Here are four photos of downtown Chicago I’ve taken from my crib over the last two weeks. The weather has been variable, and I’ve taken them in storm, sun, sunrise, and sunset.
Storm coming:
After-storm fog; Lake Michigan is still cold from winter, causing fog when the air is warm.
Sunrise yesterday:
Sunrise this morning:
And, at the end, there’s lagniappe: a bowl of mapo dofu (“Pock-marked Ma’s Bean Curd”) from the Lao Sze Chuan restaurant, one of my favorites in Chicago. This was only one dish in a meal with friends, but I was so famished that I forgot to photograph the other plates before nomming. I asked for ground pork to be added, as is traditional in Chengdu, Szechuan, where I had this dish at the very restaurant where it was invented.
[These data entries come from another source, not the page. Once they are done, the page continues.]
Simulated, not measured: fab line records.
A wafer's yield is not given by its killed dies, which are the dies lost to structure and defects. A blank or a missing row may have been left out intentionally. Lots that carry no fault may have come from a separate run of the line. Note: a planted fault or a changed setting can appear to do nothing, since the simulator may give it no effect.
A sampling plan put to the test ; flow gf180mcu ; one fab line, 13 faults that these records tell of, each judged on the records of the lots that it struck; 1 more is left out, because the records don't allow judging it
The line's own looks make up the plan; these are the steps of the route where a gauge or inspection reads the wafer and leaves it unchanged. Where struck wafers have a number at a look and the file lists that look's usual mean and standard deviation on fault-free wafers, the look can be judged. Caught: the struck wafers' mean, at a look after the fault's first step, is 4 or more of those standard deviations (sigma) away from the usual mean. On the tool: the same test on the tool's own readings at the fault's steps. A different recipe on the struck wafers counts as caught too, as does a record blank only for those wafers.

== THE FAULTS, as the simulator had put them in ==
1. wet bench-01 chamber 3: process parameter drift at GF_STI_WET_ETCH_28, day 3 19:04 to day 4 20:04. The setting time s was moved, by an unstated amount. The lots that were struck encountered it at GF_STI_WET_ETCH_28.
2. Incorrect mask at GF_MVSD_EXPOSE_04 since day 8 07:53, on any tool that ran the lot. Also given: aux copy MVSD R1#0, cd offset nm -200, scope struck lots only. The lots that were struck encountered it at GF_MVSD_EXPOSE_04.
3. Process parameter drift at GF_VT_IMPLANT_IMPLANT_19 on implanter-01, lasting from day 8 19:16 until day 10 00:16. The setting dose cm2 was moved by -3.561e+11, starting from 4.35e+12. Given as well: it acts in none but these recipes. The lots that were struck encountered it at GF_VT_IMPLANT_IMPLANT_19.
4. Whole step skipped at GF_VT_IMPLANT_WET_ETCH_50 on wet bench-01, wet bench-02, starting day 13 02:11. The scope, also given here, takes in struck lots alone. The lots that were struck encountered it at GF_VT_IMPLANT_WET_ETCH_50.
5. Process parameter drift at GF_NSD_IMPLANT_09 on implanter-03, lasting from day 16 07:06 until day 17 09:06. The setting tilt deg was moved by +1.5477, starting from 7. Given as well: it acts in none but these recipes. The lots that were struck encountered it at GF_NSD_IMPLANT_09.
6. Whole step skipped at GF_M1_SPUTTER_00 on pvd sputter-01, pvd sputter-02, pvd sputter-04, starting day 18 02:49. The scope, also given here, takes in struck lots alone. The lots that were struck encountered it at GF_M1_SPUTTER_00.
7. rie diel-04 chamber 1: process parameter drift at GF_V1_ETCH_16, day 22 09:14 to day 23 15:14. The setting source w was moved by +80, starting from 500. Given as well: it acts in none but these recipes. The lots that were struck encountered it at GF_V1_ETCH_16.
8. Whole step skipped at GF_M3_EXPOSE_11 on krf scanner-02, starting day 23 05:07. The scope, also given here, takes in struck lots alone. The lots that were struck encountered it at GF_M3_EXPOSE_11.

This is a classic Szechuan dish, very hot with peppers, but is best served only slightly warm in temperature, just a tad above ambient (I like the leftovers). It’s made with tofu, scallions, a variety of spices, red chiles, and, most important, the fragrant Szechuan peppercorns, hua jiao. Somehow the ones the restaurant gets are better than the ones I can buy at the Chinese grocery.
Crib?
Do you mean to tell us that there is Chinese food other than meat and vegetables stir fried in brown sauce? Next, you will say that there is Mexican food other than greasy Tex-Mex.
Could be the hua jiao are the same ones as the grocer has but the cook in the restaurant is doing something to them but not telling you.
No, they can’t do anything to them: they’re like hard, dried, berries. It seems that the ones the restaurant uses are simply more fragrant than the ones I buy, and you can tell that from the dish. It could be that they’re fresher, or that the restaurant simply has a better source.
I have to say though that I do make a mean mapo dofu.
Any chance you’d be willing to share your recipe?
I generally soak some black beans (douchi) in sherry, mash them into a paste, and then mix in crushed hot Chinese peppers, fresh-ground hua jiao, homemade chicken broth, soy sauce, and some not-mashed black beans. The tofu marinates in that while I mince up garlic and ginger and slice up some green onions. Then, I stir-fry ground pork, remove the pork to the sauce / tofu bowl, briefly cook the garlic and ginger, add the sauce / tofu / pork, and cover for a few minutes. I might or might not bind it with starch, but I always add the green onions and a good drizzle of sesame oil just before serving.
I’d be really interested to know how you do it….
b&
I used to go Chicago just for Chinese food. If you eat in a famous sichuan restaurant , Normally the “hua jiao” should be from Sichuan directly, since Chinese “hua jiao” is different from black pepper, and Sichuan “hua jiao” is much more stronger than “hua jiao” from regular “hua jiao”. When I went to zoo in Chengdu on a weekday, there were more than 10 pandas on display and I was the only visitor! :))
I like Chinese food but I avoid it now because the use of MSG gives me a wicked migraine within about 8 hours of consuming it. I went to a Chinese mall in Toronto (Pacific Mall) and managed to find a Japanese restaurant to eat at after much searching.
I love mapo tofu! But I am more used to the Japanese variant. I am not sure what the exact difference is, maybe the spice/paste they use … ? We made it often in Japan, and still do now. We had one once in a restaurant in chinatown in San Francisco; but even though the restaurant was recommended to us by the Chinese owners of the hotel where were staying, the restaurant and its mapo tofu were a disappointment …
Oh that looks great.
When I was in Chicago last week I was dying to go to the Mexican restaurant Jerry posted about a while back. However I was with my son who has a peanut allergy (and they used peanuts in the kitchen of that restaurant), which rather severely limits the options for “foodie adventures.”
I”ll have to try Chicago again some time and re-visit Jerry’s noms posts.
You can toast hua jiao in a dry skillet over medium heat until fragrant (45 seconds or so). This makes them nuttier and releases essential oils increasing their flavor. Also, Penzey’s spices has the best hua jiao I’ve had. In general Penzey’s is where I go for all my spices…esp. dried chilies…simply the best.
That is one bowl of amazing.
Professor, perhaps I watch too much television, but is it not possible for some sufficiently motivated individual to use the photos you’ve taken over time to find where you live?